# 0. [Dependencies](https://spacenetchallenge.github.io/#Dependencies)
> The [AWS Command Line Interface (CLI)](https://aws.amazon.com/cli/) must be installed with an active AWS account. Configure the AWS CLI using ‘aws configure’

# 1. [Accessing the SpaceNet Data on AWS](https://aws.amazon.com/public-datasets/spacenet/#Accessing_the_SpaceNet_Data_on_AWS)
> The SpaceNet dataset is being released in several Areas of Interest. All AOIs will follow a similar directory structure and data format. The imagery is GeoTIFF satellite imagery and corresponding GeoJSON building footprints...

> For more detailed information on how to access specific files within the dataset, see [here](https://github.com/SpaceNetChallenge/utilities/tree/master/content/download_instructions).

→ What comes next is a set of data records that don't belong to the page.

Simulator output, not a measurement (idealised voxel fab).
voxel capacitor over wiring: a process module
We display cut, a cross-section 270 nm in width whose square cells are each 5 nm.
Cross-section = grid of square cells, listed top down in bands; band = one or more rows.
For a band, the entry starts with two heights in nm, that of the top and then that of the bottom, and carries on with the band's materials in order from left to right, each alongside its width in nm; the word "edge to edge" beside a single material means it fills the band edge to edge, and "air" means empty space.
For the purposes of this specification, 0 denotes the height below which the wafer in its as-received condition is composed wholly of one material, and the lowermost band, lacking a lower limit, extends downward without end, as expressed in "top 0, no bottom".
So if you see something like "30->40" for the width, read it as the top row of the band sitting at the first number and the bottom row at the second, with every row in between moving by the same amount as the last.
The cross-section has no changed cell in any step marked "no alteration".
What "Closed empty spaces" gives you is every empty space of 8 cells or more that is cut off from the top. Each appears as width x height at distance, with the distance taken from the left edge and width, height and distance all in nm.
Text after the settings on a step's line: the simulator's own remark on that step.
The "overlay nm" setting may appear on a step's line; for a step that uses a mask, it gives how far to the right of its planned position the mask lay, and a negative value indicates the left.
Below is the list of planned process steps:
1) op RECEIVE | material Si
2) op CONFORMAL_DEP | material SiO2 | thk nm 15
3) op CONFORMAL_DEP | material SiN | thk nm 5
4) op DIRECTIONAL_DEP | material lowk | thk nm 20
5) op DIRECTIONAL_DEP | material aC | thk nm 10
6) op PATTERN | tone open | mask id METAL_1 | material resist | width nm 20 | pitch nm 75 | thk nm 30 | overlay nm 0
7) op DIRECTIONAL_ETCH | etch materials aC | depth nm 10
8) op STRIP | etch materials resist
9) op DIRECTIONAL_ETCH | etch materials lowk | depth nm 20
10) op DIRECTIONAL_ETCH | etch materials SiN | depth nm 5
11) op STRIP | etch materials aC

> _The spacenet-dataset S3 bucket is provided as a Requester Pays bucket, see [here](https://docs.aws.amazon.com/AmazonS3/latest/dev/RequesterPaysBuckets.html) for more information._

# 2. Downloading Rio raster and vector data with [Boto](https://boto3.readthedocs.io/en/latest/index.html)
Since the bucket is Request Pays, we cannot successfully curl images. Instead, Boto, the AWS SDK for Python, provides an interface to download files from Request Pays buckets. The [S3Transfer](https://boto3.readthedocs.io/en/latest/reference/customizations/s3.html#boto3.s3.transfer.S3Transfer) class has a download method that can take in a 'RequestPayer' argument.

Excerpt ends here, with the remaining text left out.